However, when it comes to predictive analysis, we will have to either encode the country column, or instead use the case column, as it is already numerical!
For now, we go back to the raw
variable, drop the case
and cc3
columns and perform more EDA.
raw.drop(raw.loc[:,'case' : 'cc3'], axis=1, inplace=True)
Trends
Exchange Rate vs. USD
The USD is a standard unit of comparison for a currency’s strength. We start by observing patterns, overtime, in each country’s currency exchange rate to the dollar
countries = raw.country.unique() # List of countries in the dataset
plt.figure(figsize=(18,18)) # create empty figure with these dimensions
plt.title('Currency exchange rate vs. USD over time') # title the plots
for ind, country in enumerate(countries): #index, country
plt.subplot(5,3,ind+1) # add a plot box in the figure for each country
exch = raw[raw.country==country].exch_usd # country's exchange rate to the dollar
sns.lineplot(data= exch, label=str(country), marker='o', color=np.random.rand(3,)) # plot the trend
plt.ylabel('Exchange rate vs. USD')
# when did the country gain independence?

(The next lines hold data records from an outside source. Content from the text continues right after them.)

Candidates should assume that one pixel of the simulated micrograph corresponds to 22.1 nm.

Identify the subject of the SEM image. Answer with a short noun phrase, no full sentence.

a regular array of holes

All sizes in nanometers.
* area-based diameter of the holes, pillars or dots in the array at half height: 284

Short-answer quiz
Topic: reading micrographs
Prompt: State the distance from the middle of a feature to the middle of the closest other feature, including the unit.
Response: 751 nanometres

independence = min(raw[raw.country==country].independence[raw[raw.country==country].independence==1].index)
plt.axvline(independence, color='green', linestyle="--", label='Independence')
plt.legend(loc='best')
plt.show()
Inflation Rate
plt.figure(figsize=(18,18)) # create empty figure with these dimensions
plt.title('Annual inflation Rate') # title the plots
for ind, country in enumerate(countries): #index, country
plt.subplot(5,3,ind+1) # add a plot box in the figure for each country
infl = raw[raw.country==country].inflation_annual_cpi # country's exchange rate to the dollar
sns.lineplot(data= infl[0:-10], label=str(country), marker='o', color=np.random.rand(3,)) # plot the trend
plt.ylabel('Annual inflation rate')
# when did the country gain independence?
independence = min(raw[raw.country==country].independence[raw[raw.country==country].independence==1].index)
plt.axvline(independence, color='green', linestyle="--", label='Independence')
plt.legend(loc='best')
plt.show()
Average exchange rate vs. independence
plt.figure(figsize=(10,8))
rawn = raw.copy()
#rawn = rawn[rawn.gdp_weighted_default>0]
plt.title('exchange rates vs. USD for African countries before 1960')
rawn = rawn[rawn.index<'1930']
sns.scatterplot(x=rawn.index, y=rawn.exch_usd, hue=rawn.independence)
<matplotlib.axes._subplots.AxesSubplot at 0x1a2db26c50>
plt.figure(figsize=(10,8))
rawn = raw.copy()
#rawn = rawn[rawn.gdp_weighted_default>0]
plt.title('exchange rates vs. USD for African countries after 1930')
rawn = rawn[rawn.index>'1930']
sns.scatterplot(x=rawn.index, y=rawn.exch_usd, hue=rawn.independence)
<matplotlib.axes._subplots.AxesSubplot at 0x1a2c518c50>
plt.figure(figsize=(15,15))
rawn = raw.copy()
#plt.title('exchange rates vs. USD for African countries 1860 - 2014')
sns.scatterplot(x=rawn.index, y=rawn.exch_usd, hue=rawn.independence)
plt.show()
In general, we see that the value of an African country’s currency, on average, plummetted after independence, which generally occurred in the middle of the 20th century
This is confirmed by the plot below, which shows a steeper rise in exchange rates after independence
rawn['years'] = [float(i) for i in rawn.index.year]
plt.figure(figsize=(60,40))
from matplotlib import rcParams
# figure size in inches
rcParams['figure.figsize'] = 21.7,40.27
sns.lmplot(x='years', y='exch_usd', hue='independence', data=rawn,
markers=['*', '.'], height=10, aspect=1) #)
plt.legend(loc='best')
plt.show()
<Figure size 4320x2880 with 0 Axes>
sns.lmplot(x='years', y='inflation_annual_cpi', hue='independence', data=rawn,
markers=['*', '.'], height=10, aspect=1) #)
plt.ylim(-100000, 100000)
plt.show()
The annual inflation rates also illustrate this point. However, removing Zimbabwe from this analysis might yield a more sensible result:
rawz = rawn.copy()
rawz = rawz[rawz.country!='Zimbabwe']
sns.lmplot(x='years', y='inflation_annual_cpi', hue='independence', data=rawz,
markers=['*', '.'], height=10, aspect=1) #)
plt.ylim(-100, 200)
plt.show()
Crises and debt counts for each of the countries
counts = [raw.columns[i] for i,j in enumerate(raw.dtypes) if j in ['int64', 'O']][1:] # Non-continuous numerical columns (excluding Country)
plt.figure(figsize=(25,25))
plt.title('Debt and crises for each country')
for ind, count in enumerate(counts):
plt.subplot(4,2,ind+1) # add a plot box in the figure for each country
plt.title(count)
sns.countplot(y=raw.country, hue=raw[count])
plt.show()
That’s all for now. Thank you for the read!